It did not go as planned. I don’t have any personal knowledge that any of the FOMC’s membership happened to be whistling when QT was voted for, yet this wouldn’t offer any worse of an explanation for what happened than what people today say about it.

“Trust us.” Lean on your faith in credentials. They’ll soothe your nerves with superstitious stories of ungodly capabilities that pretty much guarantee nothing can go wrong.

And then only later do they extend the meekest apology confessing to a major error that “no one” could have seen coming. Not long after Yellen said this was all about nothing, her successor Jay Powell was reluctantly forced to abruptly cancel QT in the middle of 2019 amidst widening monetary chaos and disruption.

The media was told the Kraken had been spotted wielding Yellen’s paintbrush.

According to Dudley’s (and the mainstream’s) revisionist screed, the Fed had unwisely though forgivingly (hey, they didn’t mean to screw up!) allowed the systemic level of bank reserves to drop too far, getting down below some unknown, apparently unknowable minimum threshold.

Breaching this invisible, delusory money floor led to “a disruptive cash crunch” spelling the premature end of QT and, according to Dudley, the whole lot more of actual consequence.

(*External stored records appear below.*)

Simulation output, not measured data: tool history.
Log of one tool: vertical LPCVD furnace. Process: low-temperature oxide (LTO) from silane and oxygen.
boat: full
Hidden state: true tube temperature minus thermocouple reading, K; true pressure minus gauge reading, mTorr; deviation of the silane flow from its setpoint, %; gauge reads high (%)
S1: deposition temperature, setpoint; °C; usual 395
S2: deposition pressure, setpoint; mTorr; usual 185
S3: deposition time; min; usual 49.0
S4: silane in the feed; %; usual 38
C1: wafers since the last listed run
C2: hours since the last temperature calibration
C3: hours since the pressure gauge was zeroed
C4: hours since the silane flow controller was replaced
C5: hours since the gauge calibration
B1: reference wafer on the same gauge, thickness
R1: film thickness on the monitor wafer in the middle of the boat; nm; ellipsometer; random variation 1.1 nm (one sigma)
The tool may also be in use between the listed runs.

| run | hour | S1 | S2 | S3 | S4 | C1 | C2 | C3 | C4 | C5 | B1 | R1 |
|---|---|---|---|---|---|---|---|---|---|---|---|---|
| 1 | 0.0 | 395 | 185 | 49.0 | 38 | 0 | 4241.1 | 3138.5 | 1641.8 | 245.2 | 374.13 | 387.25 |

You can understand why Dudley, Yellen, or anyone in the financial press would immediately follow along with this blatant yarn. This is what we’ve been told over and over is central to the entire world. Without these figments of Fed accounting, and trillions of them, we’d be lost in that storm.

Yet, there were no bank reserves, not really, not all that long ago. Before Lehman Brothers and AIG, the systemic level of bank reserves had been little more than a rounding error for the global monetary system. A few billions, at times maybe ten or slightly above.

Prior to August 2007, no one would’ve thought twice about having almost none. Why? Because everything actually worked. Outside of a single special case (Asian Financial Crisis), there were no “disruptive cash crunches” despite the fact there were practically no bank reserves at the Fed.

On the contrary, there was too much money, so much Yellen’s predecessor Ben Bernanke had even come up with his own fairy tale to explain the effect. Calling it a “global savings glut”, Bernanke merely recognized an overflow of capital, savings, money, something lurking out there amidst the world’s oceans.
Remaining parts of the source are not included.